Excerpt from:
Once Known Only as a Tourist Trap, Tijuana Has Spawned a Generation of Artists Who Have Created a Distinct Cultural Identity That Reflects the City's Hybrid Life

January 24, 2004
Josh Kun, Los Angeles Time Magazine

Artist Hugo Crosthwaite grew up in the heart of Tijuana. His family owns one of the many curio shops that line the main drag of Rosarito , the tourist-heavy beach town just south of Tijuana. When the 31-year-old Crosthwaite was young, he watched his parents sell home furnishings and souvenirs to tourists from the front of their home. Over time, the store grew, and so did their home out back; Crosthwaite still lives there, in a small bedroom just yards from the front of the shop. "I learned English among the curios," Crosthwaite says. I've spoken it since I was young because I had to in order to communicate with the clients who would come here. When I told my father that I wanted to be an artist, he told me, 'Be what you want, just don't be a curiosero.'" After leaving Rosarito to study graphic design in San Diego, Crosthwaite fell in love with Michelangelo and Leonardo da Vinci, and he began to dedicate himself to classical drawing. Using mostly graphite and charcoal on wood, Crosthwaite works in an intensely precise Romantic style, bringing 19th Century techniques of drawing figures and landscapes to bear on contemporary themes. His most recent large-scale piece, "Linea (Tijuana Cityscape)," eschews his usual fleshy nudes and focuses on the body of Tijuana itself, spread out into a 24-foot-long panorama of unidentifiable cement buildings. "I wanted to create a general impression of an impoverished city, where windows, doors, buildings have just been put up out of necessity," he explains from a breezy, tiled foyer of his family's home. "Just like with this very house. The home grew further back from the road simply out of our needs. That is what I want to capture in my drawings of Tijuana; that sense of impoverished construction."

While "Linea" is a tribute to Tijuana improvisation, it also is a tribute to the way the U.S.-Mexico border, known colloquially as "la linea" or "the line," has impacted the development of Tijuana as a place. As most residents will tell you, improvisation and the chaos that it brings are the city's two key aesthetic elements. People migrating north to cross the border to the U.S. end up staying in Tijuana. They build homes out of what they can (discarded refrigerator doors and tires) and where they can (on hillsides, behind stores), which led Raul Cardenas, founder of the design collective Torolab, to call the city's dominate style "emergency architecture," where "the ephemeral becomes permanent." With each wave of new arrivals, the city is reborn. And since people have not stopped coming since the '70s, Tijuana is a city that never settles into itself. It is a city in constant motion.

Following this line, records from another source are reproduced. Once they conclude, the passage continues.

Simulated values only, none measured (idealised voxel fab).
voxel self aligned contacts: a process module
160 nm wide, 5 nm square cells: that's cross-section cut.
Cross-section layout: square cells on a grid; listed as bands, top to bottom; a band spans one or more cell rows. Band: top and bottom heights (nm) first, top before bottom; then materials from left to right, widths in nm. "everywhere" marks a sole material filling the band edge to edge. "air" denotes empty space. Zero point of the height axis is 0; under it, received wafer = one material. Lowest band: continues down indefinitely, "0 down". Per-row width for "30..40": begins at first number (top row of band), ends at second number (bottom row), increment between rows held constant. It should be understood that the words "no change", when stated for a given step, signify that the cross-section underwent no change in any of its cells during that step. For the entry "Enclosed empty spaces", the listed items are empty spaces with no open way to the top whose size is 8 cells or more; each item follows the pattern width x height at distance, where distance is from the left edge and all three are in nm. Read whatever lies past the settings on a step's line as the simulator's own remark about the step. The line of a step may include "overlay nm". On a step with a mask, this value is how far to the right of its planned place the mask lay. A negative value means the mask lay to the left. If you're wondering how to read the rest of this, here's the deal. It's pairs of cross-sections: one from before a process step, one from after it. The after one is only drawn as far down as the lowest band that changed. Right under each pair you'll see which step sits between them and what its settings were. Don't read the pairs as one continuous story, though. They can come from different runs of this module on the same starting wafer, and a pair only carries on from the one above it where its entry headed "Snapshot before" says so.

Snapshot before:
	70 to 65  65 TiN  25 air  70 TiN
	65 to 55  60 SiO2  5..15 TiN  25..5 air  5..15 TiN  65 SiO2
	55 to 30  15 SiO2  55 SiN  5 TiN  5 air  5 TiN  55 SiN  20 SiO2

"The chaos is beautiful to me," Crosthwaite says. "All of its broken sidewalks, then the sidewalks that just end and suddenly there is nothing. I've lived in San Diego, in a suburb where all the houses look the same. There wasn't this visual variation, this visual beauty that chaos brings. San Diego was so planned, so organized, that I had to come back to Tijuana every weekend."

Crosthwaite had a solo show in Los Angeles ' Tropico de Nopal gallery last spring. For most of Tijuana's new crop of visual artists, exhibiting abroad is a familiar story. With only two exhibition spaces that regularly show local work (the Centro Cultural and the gallery at the Universidad Antónoma de Baja California), and virtually no local community art collectors, Tijuana artists have had to head elsewhere. Marcos Ramirez also exhibited in L.A. last spring, at the Iturralde Gallery, and Yvonne Venegas has a show at the Museum of Contemporary Art San Diego.